14 MPlus CPU Use
14.1 Test Program
The CPU performance test program for Mplus was developed after consulting Mplus User’s Guide (8e) (2017, p.708-710). Mplus's MIXTURE
analysis has been optimized to use multiple processors, when they are available.
The test problem consisted of running a latent growth model in three latent classes, with 9170 observations. The data were a random subset of an SSCC user’s research data. On Winstat the actual (hardware) limit is 16 processors. On Linstat there are 36 physical cores.
Title: 03 classes;
Data:
File is csa9170.dat;
Variable:
Names are
idnew cbsa4
pwt0 pbt0 pht0 pat0
pwt1 pbt1 pht1 pat1
pwt2 pbt2 pht2 pat2
pwt3 pbt3 pht3 pat3
pwt4 pbt4 pht4 pat4 ;
Missing are all (-9999) ;
Usevariables are
pbt0 pht0 pat0
pbt1 pht1 pat1
pbt2 pht2 pat2
pbt3 pht3 pat3
pbt4 pht4 pat4 ;
AUXILIARY = idnew ;
CLASSES = c(3);
Analysis:
TYPE = MIXTURE;
STARTS = 200 20;
STSEED = 218783;
!OPTSEED = 46371;
Processor=12;
MODEL:
%OVERALL%
ib sb | pbt0@0 pbt1@1 pbt2@2 pbt3@3 pbt4@4 ;
ih sh | pht0@0 pht1@1 pht2@2 pht3@3 pht4@4 ;
ia sa | pat0@0 pat1@1 pat2@2 pat3@3 pat4@4 ;
ib ih ia sb sh sa;
OUTPUT: tech11 ;
I used the MplusAutomation package in R to generate, run, and analyze the Mplus jobs.
14.2 Number of CPUs
I did 15 repetitions of the latent class problem at each of 4, 8, 12, and 16 CPUs on Winstat, with Mplus setting the number of processors requested. On Linstat I tested 8, 16, 24, and 32 CPUs. The times (in seconds) to complete each latent class problem on Winstat were taken with no other active users (one disconnected user). The times on Linstat were taken 3 cores in use by other users.

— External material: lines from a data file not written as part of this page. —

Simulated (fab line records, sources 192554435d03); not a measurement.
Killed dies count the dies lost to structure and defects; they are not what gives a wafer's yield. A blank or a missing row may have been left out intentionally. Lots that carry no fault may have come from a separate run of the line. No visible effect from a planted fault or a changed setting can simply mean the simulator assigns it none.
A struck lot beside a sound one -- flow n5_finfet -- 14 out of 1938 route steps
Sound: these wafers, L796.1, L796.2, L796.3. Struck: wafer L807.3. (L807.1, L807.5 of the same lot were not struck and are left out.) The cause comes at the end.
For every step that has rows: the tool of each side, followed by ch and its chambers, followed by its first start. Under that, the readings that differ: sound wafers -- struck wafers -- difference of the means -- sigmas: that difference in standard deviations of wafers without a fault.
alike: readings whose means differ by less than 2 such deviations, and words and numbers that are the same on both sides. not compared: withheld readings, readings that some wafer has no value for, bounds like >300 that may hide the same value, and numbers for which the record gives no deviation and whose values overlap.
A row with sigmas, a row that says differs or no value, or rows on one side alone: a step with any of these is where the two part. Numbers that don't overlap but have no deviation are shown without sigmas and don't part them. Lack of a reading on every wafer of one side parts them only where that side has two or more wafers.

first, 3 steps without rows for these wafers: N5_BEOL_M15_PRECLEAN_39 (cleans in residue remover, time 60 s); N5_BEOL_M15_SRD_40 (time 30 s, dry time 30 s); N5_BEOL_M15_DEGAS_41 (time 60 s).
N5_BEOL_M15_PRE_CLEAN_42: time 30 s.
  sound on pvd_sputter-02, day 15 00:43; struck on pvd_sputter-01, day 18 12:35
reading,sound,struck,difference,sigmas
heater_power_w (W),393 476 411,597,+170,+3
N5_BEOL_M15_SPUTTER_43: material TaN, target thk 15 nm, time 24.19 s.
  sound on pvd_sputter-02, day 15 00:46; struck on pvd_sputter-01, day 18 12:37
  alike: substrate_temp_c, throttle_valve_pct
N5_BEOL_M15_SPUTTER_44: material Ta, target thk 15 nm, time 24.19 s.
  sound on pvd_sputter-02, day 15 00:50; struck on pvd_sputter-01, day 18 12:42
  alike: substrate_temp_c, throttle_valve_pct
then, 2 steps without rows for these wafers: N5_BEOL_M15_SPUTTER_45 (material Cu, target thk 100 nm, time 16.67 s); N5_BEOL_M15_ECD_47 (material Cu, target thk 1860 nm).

CPUs | 4 | 8 | 12 | 16 | 24 | 32 |
---|---|---|---|---|---|---|
Winstat mean (sec) | 121.6 | 83.7 | 79.1 | 84.5 | - | - |
sd | 1.15 | 3.17 | 3.25 | 4.84 | - | - |
——————- | —— | —- | —- | —- | —- | —- |
Linstat mean | - | 78.8 | - | 65.8 | 48.3 | 53.8 |
sd | - | 7.97 | - | 4.21 | 8.55 | 9.67 |
The Linstat results for 32 CPUs are measurably (p=.00x) slower than those for 24 CPUs, suggesting there is a penalty for requesting more cores than are available. The Winstat results for 16 CPUs are measurably slower than those for 12 CPUs (p=.00x), suggesting that there is a penalty for requesting all of the available CPUs.
14.3 Competing for CPUs
Next these tests were performed on a Winstat server where another Mplus program was also requesting many CPUs. Two copies of the program (modified to produce separate output files) were launched in quick succession. These were performed with both 8 CPU and 16 CPU requests.
Times for each latent class between competing runs of the same CPU request were compared with a t-test. There was no measurable difference between the first run launched and the second run. Competing programs were affected equally, so the times are pooled here.
Competing on Winstat | 8 CPUs | 16 CPUs | problems | 30 problems @ 8 CPUs each |
---|---|---|---|---|
1 program | 83.7 | 84.5 | 15 | \((83.7\times 15)\times 2 = 2511\) sec |
2 programs | 112.0 | 448.3 | 30 | \((14.7\times 15) = 1680\) sec |
Adding CPUs speeds processing of individual problems, as long as the available CPUs are not all in use. And having to compete for CPUs slows down individual problems, again no surprise.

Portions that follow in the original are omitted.